How is the legal industry changing with emerging legal technologies?
In the world of emerging technologies, one of the topics that constantly comes up is the workforce. There are now many websites you can go to see if you will lose your job to robots. While it sounds terrifying, it happens all the time with emerging technology. We have seen it with horse populations in the US. Their populations were rising until cars became popular, and then horses were no longer needed to pull carriages and their population plummeted. We will likely see a similar trend with trucks and taxi drivers since we are going to have autonomous trucks and taxis, which will cause their jobs to go. Again, this happens all the time, we are constantly getting rid of old skills and replacing them with new skills. You likely don’t know how to do many of the daily chores that your great-grandparents knew how to do such as farm, milk a cow or churn butter. This is the way of technological innovation: We lose skills, and we gain new skills. We lose old jobs and we replace them with new jobs that we couldn’t have even imagined years ago. Did you know that Facebook employs 7500 content moderators! Was that even a thing a decade ago?
It will probably be the same for lawyers; you will lose some legal skills for the things you no longer have to do (hopefully the drudgery and not the fun stuff). For instance look at case reporters (official reports of decisions). As a lawyer, now you do not have to know how to use a case reporter. But when I was a student (not so long ago!), part of the skills that were taught to us law students was learning how to look for cases in a physical case reporter (a book!). But now, I do not think that my students even know what a case reporter looks like. Instead, they use online databases. In the future, lawyers will learn even newer skills. They will also have to find a way to become useful and relevant when technology makes it easier to practice law. the market will also self-correct, and we might see less lawyer jobs in the future.
We are likely to see this first affecting the first-year attorney. As a first-year attorney, you have no knowledge of what being a lawyer entails, and are being trained on the job. Your superiors will ask you to research and write memorandums to train you. However, in the near future, artificial intelligence (AI) would be able to do that better than you can, and faster and cheaper. The question thus becomes at what point are law firms going to look at you and say, we wish we could train you, but we no longer need your work anymore, and we can’t justify your continued employment to our clients. The AI and predictive analytics can do it faster and cheaper and law is in the service industry. The profession as a whole may have to decide how it will be able to continue to afford training young lawyers when their limited legal skills are redundant and their job can be done better by robots.

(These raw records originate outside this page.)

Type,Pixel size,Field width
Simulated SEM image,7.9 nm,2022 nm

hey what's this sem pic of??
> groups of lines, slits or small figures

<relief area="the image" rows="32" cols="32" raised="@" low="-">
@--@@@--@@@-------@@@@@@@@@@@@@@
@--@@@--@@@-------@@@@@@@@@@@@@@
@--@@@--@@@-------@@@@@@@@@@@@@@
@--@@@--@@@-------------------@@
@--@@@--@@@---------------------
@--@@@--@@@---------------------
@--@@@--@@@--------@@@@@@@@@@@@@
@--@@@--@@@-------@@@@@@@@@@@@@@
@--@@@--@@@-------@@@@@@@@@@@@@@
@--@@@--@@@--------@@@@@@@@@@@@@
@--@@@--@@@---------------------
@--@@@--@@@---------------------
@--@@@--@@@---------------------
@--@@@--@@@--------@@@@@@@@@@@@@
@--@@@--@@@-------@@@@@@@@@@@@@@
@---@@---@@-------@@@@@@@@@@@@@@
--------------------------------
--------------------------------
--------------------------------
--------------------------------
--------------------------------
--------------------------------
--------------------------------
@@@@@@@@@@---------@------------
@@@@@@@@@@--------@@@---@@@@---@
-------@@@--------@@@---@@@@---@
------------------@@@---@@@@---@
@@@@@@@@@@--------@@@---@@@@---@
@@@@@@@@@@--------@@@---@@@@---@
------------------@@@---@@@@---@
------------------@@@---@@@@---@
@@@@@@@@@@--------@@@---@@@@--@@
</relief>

In all likelihood, either the market will self-correct and create a new area of law which needs a certain amount of young unskilled lawyers or, it will self-correct and only the best attorneys will survive: as an attorney, you will have to learn to stand out in order to survive. Perhaps gaining a special skill set that the computer does not yet have.
No matter how the future actually plays out, your best bet is to solve problems and work in a team. You should have a skill set that lets you, as a young attorney who faces a very uncertain future, deal with issues that have yet to arise. Something that makes you different and more marketable than your law school peers and the robots that will be replacing many of you. In other words, you have to ask yourself this question: what value can you add to the firm in the era of emerging technologies? Why would you not be redundant to the firm?
There is a silver lining in all this: law firms take a long time to adopt new technologies, and in the foreseeable future, not a lot of firms are going to adopt these technologies. Law firms are also risk averse, so even if they do adopt some technologies, they will also employ humans to redundantly perform many of the same tasks.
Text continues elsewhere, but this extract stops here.